Matthew Miller
Nov 7, 2019

Carmakers and telcos top first ever BrandZ Japan ranking

WPP and Kantar's ranking reveals the uncommonly high value of brand purpose and innovation in Japan, but also highlights an international 'brand equity gap'.

Carmakers and telcos top first ever BrandZ Japan ranking

WPP and Kantar have released the inaugural BrandZ Top 50 Most Valuable Japanese Brands ranking. While the top brand will come as no surprise, the report nonetheless delivers interesting findings regarding the power of brand purpose and the work Japanese brands have cut out for them abroad.

With a brand value of US$29 billion, Toyota stands $9 billion ahead of second-place NTT (including NTT Docomo) and exceeds third-place Honda's brand value by about 2.5 times. Toyota's effort to  transform itself from an auto company into a mobility company is apparently working, as consumers perceive it as being highly innovative, providing a good brand experience and having a strong purpose, the report authors stated.

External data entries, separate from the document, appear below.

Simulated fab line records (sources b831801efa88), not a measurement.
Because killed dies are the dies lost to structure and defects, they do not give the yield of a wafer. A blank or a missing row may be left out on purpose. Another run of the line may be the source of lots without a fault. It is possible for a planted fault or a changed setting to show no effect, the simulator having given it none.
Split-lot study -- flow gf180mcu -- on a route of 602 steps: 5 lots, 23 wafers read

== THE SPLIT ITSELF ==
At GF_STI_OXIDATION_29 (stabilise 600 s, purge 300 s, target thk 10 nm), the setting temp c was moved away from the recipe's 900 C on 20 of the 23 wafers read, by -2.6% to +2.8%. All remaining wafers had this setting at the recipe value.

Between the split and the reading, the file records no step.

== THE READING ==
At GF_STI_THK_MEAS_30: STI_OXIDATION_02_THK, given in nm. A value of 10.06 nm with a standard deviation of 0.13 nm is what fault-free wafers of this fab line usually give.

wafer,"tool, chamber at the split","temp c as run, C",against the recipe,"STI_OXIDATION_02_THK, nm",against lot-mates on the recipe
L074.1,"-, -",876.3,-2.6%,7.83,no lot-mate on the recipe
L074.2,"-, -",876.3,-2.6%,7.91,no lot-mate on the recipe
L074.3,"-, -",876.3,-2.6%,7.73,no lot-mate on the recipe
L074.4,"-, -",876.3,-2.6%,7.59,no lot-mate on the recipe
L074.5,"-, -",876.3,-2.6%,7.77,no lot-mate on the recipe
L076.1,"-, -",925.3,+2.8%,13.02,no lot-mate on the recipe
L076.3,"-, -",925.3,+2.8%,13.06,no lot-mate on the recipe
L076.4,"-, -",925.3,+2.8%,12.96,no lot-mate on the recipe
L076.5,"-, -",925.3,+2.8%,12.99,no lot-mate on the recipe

The collective value of the top 50 Japanese brands is $223 billion, a total surpassed only by the US, China, Germany, France and the UK. 


Cars and phones

The top 50 contains brands from 17 different categories. Automotive is the most valuable, with six brands accounting for 25% ($54.7 billion) of the top 50's total value. Thirteen retail and apparel brands made the list, accounting for 18% ($39.7 billion). 


Power, innovation and purpose

  • Two airlines top the ranking of the brands exhibiting the most brand power, which measures consumers’ predisposition to choose one brand over others in the same category.
  • Among the 16 countries BrandZ ranks, Japan’s most valuable brands are the most purposeful—a measure of how consumer’s feel the brands make their lives better.
  • Yamato Transport (No. 24, $2.7 billion) is the most purposeful Japanese brand. The brand also ranks highly for innovation and brand power.


International brand-equity gap

Only two Japanese brands appear in the BrandZ global top 100 (Toyota at 41 and NTT at 70), which represents a significant decline over the past 13 years.


The ‘overseas exposure’ of Japanese brands (a combination of revenue, volumes sold and profitability from overseas) sits below the average of other BrandZ international markets, with many domestic companies still adopting a ‘Monozukuri’ approach towards branding, according to the report.

David Roth, CEO of The Store WPP EMEA and Asia and chairman of BrandZ:

Japanese brands have a fantastic opportunity to close the current ‘brand equity gap’ and improve their global competitiveness. There is ample room to grow their stature abroad and, with high quality offerings that are coveted by consumers, they have the potential to increase their brand value through exploring factors that underpin their success and amplifying this with good communications, marketing, innovation and other brand building efforts.

The report compiles the following five takeaways for marketers: 

1. Invest in brand to reap rewards

Brands that are healthy and strong in consumers’ minds reap significant financial rewards. They can best generate volume sales, justify a premium, and grow their value at a pace that outperforms brands in general. With the debut of the BrandZ Japan report, we can confidently say that investing in brand building pays off in Japan as well as worldwide. And there is every reason to believe that the future will hold similar results. 

2. Meaningful difference fuels brand value

Japanese brands that are seen as Meaningful—as making a positive difference to people’s lives—and that are seen as Different to other brands in their category, are worth significantly more than their less Meaningfully Different counterparts. Meaningful Difference is conveyed through products and services but also through powerful and memorable communications. 

3. Innovation generates the biggest reward

Brands perceived by consumers to have strong Innovation credentials are much more valuable in the BrandZ Japan Top 50 rankings. Businesses should realize, however, that innovative products don’t always translate to an overall higher Innovation score for the brand as a whole. There is an opportunity for Japanese brands to emphasize attributes like disruption, creativity, and leadership to boost their overall reputations for Innovation, and win subsequent financial rewards.

4. Salience adds value

If Meaningful Difference helps to position a brand for future growth, Salience can serve to launch it into the top tier. A brand is Salient if it is recognizable and top-of-mind at the time of purchase. Salience is an especially important factor for growth in Japan, where highly Salient brands are worth more than 50 percent more than brands with low Salience.

5. What works at home doesn’t necessarily translate abroad.

There is a need for new strategies to close the gap between Japanese brands’ domestic and overseas reputations. While it’s important to maintain a unified brand image worldwide—and localization shouldn’t come at the expense of this brand cohesion—some brand strategies that work at home might not work as well abroad.